From the perspective of the general public, one of the most visible results of the Chrysler and GM bankruptcies has been the impact on their dealers. Dealerships are closing literally by the thousands. Those dealerships have strong ties to the local communities through the people they employ, the organizations they sponsor, etc. So they, appropriately, get a lot of sympathy as another victim in the restructuring of Chrysler and GM. Many in the general public question why GM and Chrysler want to close all these dealers right now –“won’t having more dealers help you sell more vehicles?” is a reasonable question. And in the short term they may be right. But ultimately, having a smaller, healthier dealer body is the right direction.
So why reduce dealership counts now?
One, because they can – bankruptcy gives the Chrysler and GM a short window to do this without the protracted and expensive legal battles that pulling a franchise agreement typically presents.The American retail consumer market has evolved immensely over the last 40 years. The U.S. has gone from a country with small local diners, local car dealers, and downtown retail shopping…..to a fast food nation with large malls, big box retailers and mega dealers. Starting in the 70’s almost every retail business has specialized, franchised or been absorbed by chains. One of the last bastions has been the “Big 3” group of local car dealers, holdouts in a fast changing retail auto market.

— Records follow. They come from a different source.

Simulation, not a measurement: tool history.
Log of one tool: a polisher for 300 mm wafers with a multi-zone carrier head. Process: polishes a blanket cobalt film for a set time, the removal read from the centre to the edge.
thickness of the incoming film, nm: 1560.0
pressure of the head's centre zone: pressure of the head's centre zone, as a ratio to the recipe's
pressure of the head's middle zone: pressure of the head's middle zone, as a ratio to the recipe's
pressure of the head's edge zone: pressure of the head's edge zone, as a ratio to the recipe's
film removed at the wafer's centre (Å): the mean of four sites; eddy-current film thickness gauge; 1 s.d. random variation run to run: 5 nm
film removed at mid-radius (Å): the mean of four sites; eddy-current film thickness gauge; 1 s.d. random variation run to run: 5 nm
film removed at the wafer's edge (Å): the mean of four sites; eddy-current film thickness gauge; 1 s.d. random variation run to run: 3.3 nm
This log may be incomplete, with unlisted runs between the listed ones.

Two, because it is the right thing to do in the long run to get their distribution network more in line with their main competitors and with modern retailing. The move under bankruptcy by GM and Chrysler to dramatically reduce their retail dealer networks will start to remove a significant competitive advantage enjoyed by Toyota and other Asian companies.
Since the 70’s GM, Ford and Chrysler have reduced their dealership ranks significantly, primarily focusing on cutting out small volume retail dealers. At the same time Toyota and Honda, having the luxury of a “clean sheet,” chose to focus on growing large dealers with big territories, while the Big 3 struggled with far too many dealers in metro areas, competing with each other rather than the emerging Asian competition.
So what’s the advantage of a lean retail dealer network with fewer larger dealers?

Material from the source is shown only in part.